The dominant/tonic relationship has been called the single most defining concept in Western music. A cadential dominant followed by a tonic cements one's perception of the tonality of a passage in a way that few other cadential formulas can. Since the dominant/tonic relationship is based on one of the simplest of pitch frequency ratios (2:3), the affinity of the dominant for the tonic is straightforward and usually fairly predictable. Additionally, the almost irresistable inclination of the leading tone (the the third of the dominant chord) to rise to the tonic creates a sort of double-whammy of predictable behavior of the dominant.

In the extension of tonal harmonies, this predictability of the the dominant/tonic relationship became a useful tool for adding harmonic interest. Whereas diatonic harmonies rely strictly on the pitches available in the scale corresponding to the tonic, it was found very early on that additional, non-diatonic pitches could be used to imply a temporary dominant/tonic relationship without actually leaving the key of the tonic.

Let's start by looking at a simple progression using entirely diatonic harmony:

[Linked Image]

The V7-I cadence is very strong and clearly establishes the passage as being in F Major. Not only is there a rather predictable motion from dominant to tonic in the bass, the resolution of the tritone between the E in the alto and Bb in the tenor to F and A, respectively, further solidifies the cadence.

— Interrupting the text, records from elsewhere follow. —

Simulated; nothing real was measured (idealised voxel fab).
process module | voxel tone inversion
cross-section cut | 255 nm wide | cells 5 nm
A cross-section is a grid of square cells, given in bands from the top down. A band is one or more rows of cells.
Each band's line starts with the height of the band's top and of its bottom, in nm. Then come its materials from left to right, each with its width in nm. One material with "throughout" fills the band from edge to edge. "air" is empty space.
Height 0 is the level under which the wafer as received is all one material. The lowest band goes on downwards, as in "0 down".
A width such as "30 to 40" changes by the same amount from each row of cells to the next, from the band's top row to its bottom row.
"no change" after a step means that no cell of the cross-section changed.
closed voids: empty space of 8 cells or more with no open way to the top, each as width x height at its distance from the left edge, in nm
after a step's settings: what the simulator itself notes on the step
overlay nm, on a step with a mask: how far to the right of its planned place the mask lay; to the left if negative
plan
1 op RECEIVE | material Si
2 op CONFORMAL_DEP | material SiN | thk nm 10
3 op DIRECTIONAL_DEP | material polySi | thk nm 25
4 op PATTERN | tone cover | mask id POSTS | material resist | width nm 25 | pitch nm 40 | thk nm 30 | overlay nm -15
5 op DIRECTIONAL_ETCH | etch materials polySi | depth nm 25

Now, let's take that same progression, but instead of using an inverted IV chord in the second measure, we'll try something a little different:

[Linked Image]

As you may be aware, ii7 is a common dominant preparation, and in the above example, that's what we would have had, if only the B had remained the diatonic Bb. Instead, it has been raised a half step to B natural. Look closely at the chord's structure, notice that even though it is in first inversion, it is a dominant seventh chord!

OK, so if it's a dominant seventh chord, does it act like a dominant seventh chord? Let's look at it a little closer. If it's truly a dominant seventh, the third (B natural) should be a leading tone; this one leads to C, so that part checks out fine. The tritone between the bass and alto resolves in just the manner we would expect in a dominant seventh chord, so that part works as well. So, then yes, this chord appears to be functioning in exactly the same manner as a diatonic dominant V7 chord. And, as it turns out there IS a diatonic dominant V7 that's spelled GBDF, but it only occurs in the key of C.

Well, is it really any surprise then that the chord that follows our mystery chord is a C chord? (Yes, it's a dominant C7, but its root is still C.) The mystery chord functions as a dominant to C. Since this passage is in the key of F, this dominant is not the dominant of the tonic, so we call it a secondary dominant. It functions as the dominant to a secondary pitch, not the tonic. In the case of the chord in the second example, we would call this a secondary dominant to V (since C is scale degree V in F Major). Thus, we would call this "five of five," and it would be harmonically notated like this:

[Linked Image]

It is important to note that secondary dominants can be used in anticipation of any diatonic harmony. Thus, one will encounter secondary dominants of harmonies rooted on every scale degree. In nearly all cases, these secondary dominants will contain at least one non-diatonic note. The exceptions, however are that the secondary dominant to IV in a major key is the same as I, and in a minor key, a bVII is the dominant to III.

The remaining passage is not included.